You can get a Dell Venue 8 7840 from BestBuy for $400.
As it turns out, smart light bulbs aren’t just good at saving you from high utility bills — they can prevent burglaries too. Read on for Engadget’s news highlights from the last 24 hours, including the Jawbone Up3, Dell Venue 11 Pro, and Google’s latest Maps update.
If you’re in the market for a new Chromebox you should start paying attention. Dell released a Chromebox bundle online for $199. That bundle includes a wireless mouse and keyboard (valued at $39). The Chromebox from Dell sports 2GB of RAM, a fourth-generation Intel processor, and an Intel 7260ac HMC network card. However the deal does not include a monitor so if you’re going to buy this make sure to have one on-hand.
Normally the Chromebox retails for just under $300. So if you’re in the market for a new Chromebox, hit the source link below. There’s no telling just how long this deal is going to last, so you better hurry.
Come comment on this article: Dell selling Chromebox bundled with keyboard and mouse for only $199
Nope, that’s not a Surface Pro up there. But it’s close. Dell just refreshed its 10.8-inch Venue 11 Pro tablet, and, much like Microsoft’s slate, it’s gone on a bit of a diet. Whereas the original Venue 11 Pro ran on a traditional, laptop-grade Core i5 processor, this one uses one of Intel’s new Core M chips, which allows it to be much thinner and lighter — and fanless, too. All told, it now comes in at 1.62 pounds and measures .42 inch thick — not bad for what’s essentially an 11-inch laptop replacement. (It’s even slightly lighter than the Surface Pro 3, though to be fair, Microsoft’s tablet also has a bigger screen.)
As before, it’ll be available with your choice of Core i3- and i5-series processors, a 1080p IPS screen and an optional Synaptics-made digitizer for pressure-sensitive pen input. Given that this is a lower-powered Core M processor, we wouldn’t be surprised if the performance were slightly below last year’s model but even so, battery life is supposed to be longer: up to 10 hours on the tablet, plus another 10 if you add the optional Mobile Keyboard, which has its own 10-hour battery built in. Speaking of the sort, both of last year’s keyboards, including the “Slim” folio, will work with this year’s model as well. Good news for IT departments that already sprang for the accessories, and only want to upgrade the actual tablet. The Venue Pro 11 starts at $699 with the Slim keyboard included. Storage starts at 64GB, but there will also be 128GB and 256GB models available. Look for it this month, and in the meantime, enjoy the hands-on photos.

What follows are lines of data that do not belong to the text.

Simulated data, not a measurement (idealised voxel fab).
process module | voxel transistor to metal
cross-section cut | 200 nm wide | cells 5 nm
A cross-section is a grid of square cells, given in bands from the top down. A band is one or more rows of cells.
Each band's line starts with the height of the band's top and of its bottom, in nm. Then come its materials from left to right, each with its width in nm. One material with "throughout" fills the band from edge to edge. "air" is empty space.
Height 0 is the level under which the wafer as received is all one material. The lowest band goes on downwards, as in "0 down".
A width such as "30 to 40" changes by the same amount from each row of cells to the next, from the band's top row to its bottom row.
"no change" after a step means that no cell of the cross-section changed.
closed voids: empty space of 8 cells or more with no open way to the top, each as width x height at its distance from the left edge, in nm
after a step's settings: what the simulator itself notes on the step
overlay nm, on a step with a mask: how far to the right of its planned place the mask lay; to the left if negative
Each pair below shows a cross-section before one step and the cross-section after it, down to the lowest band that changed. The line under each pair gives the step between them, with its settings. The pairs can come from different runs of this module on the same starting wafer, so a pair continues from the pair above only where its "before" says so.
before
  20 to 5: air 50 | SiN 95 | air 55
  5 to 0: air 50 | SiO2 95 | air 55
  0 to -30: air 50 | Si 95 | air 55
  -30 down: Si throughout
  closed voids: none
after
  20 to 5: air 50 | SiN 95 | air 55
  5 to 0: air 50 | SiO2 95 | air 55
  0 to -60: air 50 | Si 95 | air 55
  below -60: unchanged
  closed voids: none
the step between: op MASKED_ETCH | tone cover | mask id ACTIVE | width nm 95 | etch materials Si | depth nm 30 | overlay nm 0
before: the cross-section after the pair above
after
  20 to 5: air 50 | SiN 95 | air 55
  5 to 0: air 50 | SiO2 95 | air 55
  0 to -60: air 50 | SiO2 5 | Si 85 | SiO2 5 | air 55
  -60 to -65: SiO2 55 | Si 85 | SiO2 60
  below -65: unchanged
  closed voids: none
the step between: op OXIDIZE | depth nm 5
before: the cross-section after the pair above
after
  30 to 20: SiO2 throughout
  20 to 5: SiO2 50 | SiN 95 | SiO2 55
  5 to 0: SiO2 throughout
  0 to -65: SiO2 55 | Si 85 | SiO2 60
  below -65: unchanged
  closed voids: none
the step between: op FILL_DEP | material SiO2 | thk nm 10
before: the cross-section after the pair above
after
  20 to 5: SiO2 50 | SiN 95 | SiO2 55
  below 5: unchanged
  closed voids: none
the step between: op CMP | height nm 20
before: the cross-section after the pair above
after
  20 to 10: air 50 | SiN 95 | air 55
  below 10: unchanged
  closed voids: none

If you liked the looks of Alienware’s new thin-and-light 13-inch laptop or its bigass, futuristic-looking Area-51 desktop, then listen up: Both are on sale beginning tomorrow, with shipments starting in November, and we finally know the full specs. Starting with the Alienware 13, it goes from $999 (£949 in the UK) with a dual-core Core i5-4210U processor, 8GB of RAM, a 2GB NVIDIA GeForce 860M GPU, 1TB 5,400RPM disk and a fairly low-res 1,366 x 768, non-touch matte display. If you like, you can step up to 16GB of RAM, either a hybrid hard drive or up to a 512GB SSD, and either a 1080p non-touch display or a 2,560 x 1,440 touchscreen. It would seem, though, that despite those various upgrade options, there’s only one choice for the CPU and graphics card. Regardless of the configuration you get, the whole thing comes wrapped in a slimmed-down package that weighs about four and a half pounds and measures an inch thick.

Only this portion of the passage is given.